Offered by Galerie Delvaille
French furniture of the 18th century & French figurative paintings
Armand Guillaumin (1841-1927)
"La Sédelle at Crozant in the summer, around 1905."
Pastel on loose paper, signed lower right
Dimensions: H. 46 x W. 61 cm With frame: H. 69 x W. 84 cm
This work will be included in the 2nd volume of the catalogue raisonné on Armand Guillaumin in preparation. Certificate of the Guillaumin committee, D. Fabiani and Ph. Cazeau, dated March 6, 1998.
Armand Guillaumin is a self-taught artist. An early impressionist, he leaves a considerable body of work, including hundreds of paintings and pastels preserved in all the major museums throughout the world. The Musée d'Orsay alone holds several dozen works by this artist.
Born in Paris in 1841, he grew up in the Creuse region, which will remain his favourite subject for the artist. From his teenage years, he developed a passion for drawing, which he practised unceasingly. At the age of sixteen, he is sent to Paris to learn the trade of merchant, but he is already devoured by his passion. He visits museums, watches artists painting in Montmartre, walks in the gardens and makes sketches.
From 1861 onwards, Guillaumin attended classes at the Swiss Academy, which was opposed to official painting. He befriends Cézanne and Pissarro, then Manet, Degas, Bazille, Renoir and Sisley. Guillaumin exhibits at the Salon des Refusés in 1863 with Manet, Cézanne, Boudin, Monet, Whistler and Pissarro. By participating in six of the eight exhibitions from 1874 to 1886, he was part of the Impressionist adventure: the Impressionists tried to translate the ephemeral by focusing on the search for sensation; the literary aspect of the subject took a back seat. In the lineage of the Barbizon painters, they paint in the open air, directly on the motif, i.e. without any preliminary sketches. Their favourite themes are waterside activities, urban life and leisure. The pictorial treatment is done in small, quick and light touches.
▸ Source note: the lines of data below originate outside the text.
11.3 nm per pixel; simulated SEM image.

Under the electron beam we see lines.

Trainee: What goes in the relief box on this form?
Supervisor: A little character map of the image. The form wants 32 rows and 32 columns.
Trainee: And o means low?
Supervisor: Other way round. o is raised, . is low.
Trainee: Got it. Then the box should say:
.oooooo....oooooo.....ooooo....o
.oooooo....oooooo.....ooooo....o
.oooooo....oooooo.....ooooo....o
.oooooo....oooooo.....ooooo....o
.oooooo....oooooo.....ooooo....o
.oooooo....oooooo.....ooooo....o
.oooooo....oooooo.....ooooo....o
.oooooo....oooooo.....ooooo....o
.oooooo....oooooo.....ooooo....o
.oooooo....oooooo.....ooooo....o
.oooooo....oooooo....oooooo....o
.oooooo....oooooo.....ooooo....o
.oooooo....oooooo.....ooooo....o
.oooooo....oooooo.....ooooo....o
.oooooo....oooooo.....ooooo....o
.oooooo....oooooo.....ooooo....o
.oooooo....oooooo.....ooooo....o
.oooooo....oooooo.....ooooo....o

Throughout his life, Guillaumin remained faithful to Impressionism. He travelled a lot in Normandy, Brittany, the Dauphiné, on the Mediterranean coast, but more particularly in Crozant (Massif Central) where he says: "That there exists in the world a country as beautiful as Crozant, it is possible but a more beautiful one, I cannot believe it". Like many of his impressionist colleagues, he was in perpetual search of light in order to retranscribe its effects on nature.
Our pastel represents the Crozant valley in summer. The river structures the composition by tracing the perspective between the mountains. Of an intense blue, the water contrasts with the soft green of the vegetation. The dating of 1905 by the Guillaumin committee is a major asset. Organised around Henri Matisse and André Derain from the summer of 1905, Fauvism developed until 1910. Based on the use of pure flat tints, this current has lastingly transformed Art and its pictorial certainties. Even if Guillaumin is not strictly speaking classified as a Fauvist, our pastel shows how much the artist was a precursor.
Museums :
Paris Musée d'Orsay, Petit Palais, Amsterdam Van Gogh Museum, Liège, Museum of Fine Arts, New York The Metropolitan Museum of Art, Rio de Janeiro Museum of Fine Arts, Saint Petersburg Hermitage Museum, Lyon Museum of Fine Arts, Rouen Museum of Fine Arts, etc ....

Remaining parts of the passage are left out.